A massive, state-sponsored cyber-espionage campaign has turned thousands of ordinary office routers into silent data-siphoning weapons. Security experts warn that hackers linked to Russia's GRU military intelligence have successfully exploited known vulnerabilities in outdated hardware to steal Microsoft Office authentication tokens from over 18,000 networks globally. This isn't a complex malware deployment; it's a devastatingly simple data breach executed by redirecting internet traffic at its core.

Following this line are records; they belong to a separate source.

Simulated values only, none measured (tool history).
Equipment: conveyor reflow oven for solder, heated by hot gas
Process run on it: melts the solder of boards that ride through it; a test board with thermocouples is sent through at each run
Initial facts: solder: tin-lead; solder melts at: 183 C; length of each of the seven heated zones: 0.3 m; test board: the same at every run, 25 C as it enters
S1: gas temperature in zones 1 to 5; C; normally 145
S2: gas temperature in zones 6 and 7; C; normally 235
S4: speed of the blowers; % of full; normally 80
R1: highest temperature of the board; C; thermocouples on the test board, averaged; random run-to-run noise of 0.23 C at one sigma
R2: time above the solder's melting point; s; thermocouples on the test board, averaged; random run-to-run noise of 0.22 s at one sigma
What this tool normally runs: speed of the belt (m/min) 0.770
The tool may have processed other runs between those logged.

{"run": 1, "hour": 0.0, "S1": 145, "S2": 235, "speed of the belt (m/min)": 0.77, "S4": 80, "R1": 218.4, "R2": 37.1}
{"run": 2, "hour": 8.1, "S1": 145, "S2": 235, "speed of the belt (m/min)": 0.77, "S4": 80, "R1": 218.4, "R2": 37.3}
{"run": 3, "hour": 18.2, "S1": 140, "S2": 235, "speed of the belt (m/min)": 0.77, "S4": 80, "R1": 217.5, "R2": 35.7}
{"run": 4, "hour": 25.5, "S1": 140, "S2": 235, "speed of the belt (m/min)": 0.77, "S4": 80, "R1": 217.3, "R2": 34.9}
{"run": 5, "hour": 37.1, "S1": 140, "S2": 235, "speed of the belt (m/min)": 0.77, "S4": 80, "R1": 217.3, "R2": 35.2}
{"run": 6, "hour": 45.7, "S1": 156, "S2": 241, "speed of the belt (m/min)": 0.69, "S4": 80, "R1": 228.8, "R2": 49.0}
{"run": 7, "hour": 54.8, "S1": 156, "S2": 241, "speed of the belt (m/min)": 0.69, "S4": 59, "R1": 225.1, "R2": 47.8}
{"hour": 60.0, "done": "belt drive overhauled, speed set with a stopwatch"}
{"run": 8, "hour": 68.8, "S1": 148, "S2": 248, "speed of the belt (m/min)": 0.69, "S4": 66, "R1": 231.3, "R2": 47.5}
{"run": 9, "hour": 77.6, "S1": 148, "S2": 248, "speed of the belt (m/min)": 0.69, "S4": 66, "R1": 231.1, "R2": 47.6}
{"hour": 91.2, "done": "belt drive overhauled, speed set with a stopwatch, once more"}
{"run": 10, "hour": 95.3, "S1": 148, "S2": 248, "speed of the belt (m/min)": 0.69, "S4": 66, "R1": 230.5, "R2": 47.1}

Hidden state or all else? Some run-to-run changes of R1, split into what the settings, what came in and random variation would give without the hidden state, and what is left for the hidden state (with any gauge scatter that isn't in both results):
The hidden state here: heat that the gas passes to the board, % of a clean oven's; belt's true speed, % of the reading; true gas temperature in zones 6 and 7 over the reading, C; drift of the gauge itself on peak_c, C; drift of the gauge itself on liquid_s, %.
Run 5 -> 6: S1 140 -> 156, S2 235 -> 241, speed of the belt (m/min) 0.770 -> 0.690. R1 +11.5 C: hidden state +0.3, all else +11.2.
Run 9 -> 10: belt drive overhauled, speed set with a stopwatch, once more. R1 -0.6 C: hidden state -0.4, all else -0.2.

Dubbed "Forest Blizzard"—also known as APT28 or Fancy Bear—this group is the same unit that infiltrated the U.S. Democratic Party in 2016. Their latest operation avoided sophisticated zero-day exploits, instead targeting end-of-life routers from brands like Mikrotik and TP-Link that were far behind on critical security patches. By hijacking the Domain Name System (DNS) settings on these devices, the hackers silently redirected users to servers they controlled, harvesting credentials without a single piece of ransomware or malicious code installed on the victim's computer.

"This campaign reveals a dangerous shift towards infrastructure-level attacks," explained a senior cybersecurity analyst familiar with the investigation. "They didn't need a phishing email or a new exploit. They weaponized negligence, turning unpatched vulnerabilities in common hardware into a global surveillance dragnet." The primary targets included government agencies, foreign ministries, and law enforcement bodies across multiple continents.

This incident is a wake-up call for every organization. Your strongest crypto wallet or most robust blockchain security means nothing if the router in your lobby is a decade old and unmanaged. This GRU-led operation proves that foundational network hygiene is the first and most critical line of defense. The threat isn't always a flashy new malware strain; sometimes, it's the forgotten device in the closet running code from 2015.

We predict a brutal surge in copycat attacks targeting the millions of obsolete routers still connected worldwide. The playbook is now public: find old hardware, exploit known flaws, and harvest everything.

Your network is only as strong as its weakest link—and that link might be a $50 router you forgot existed.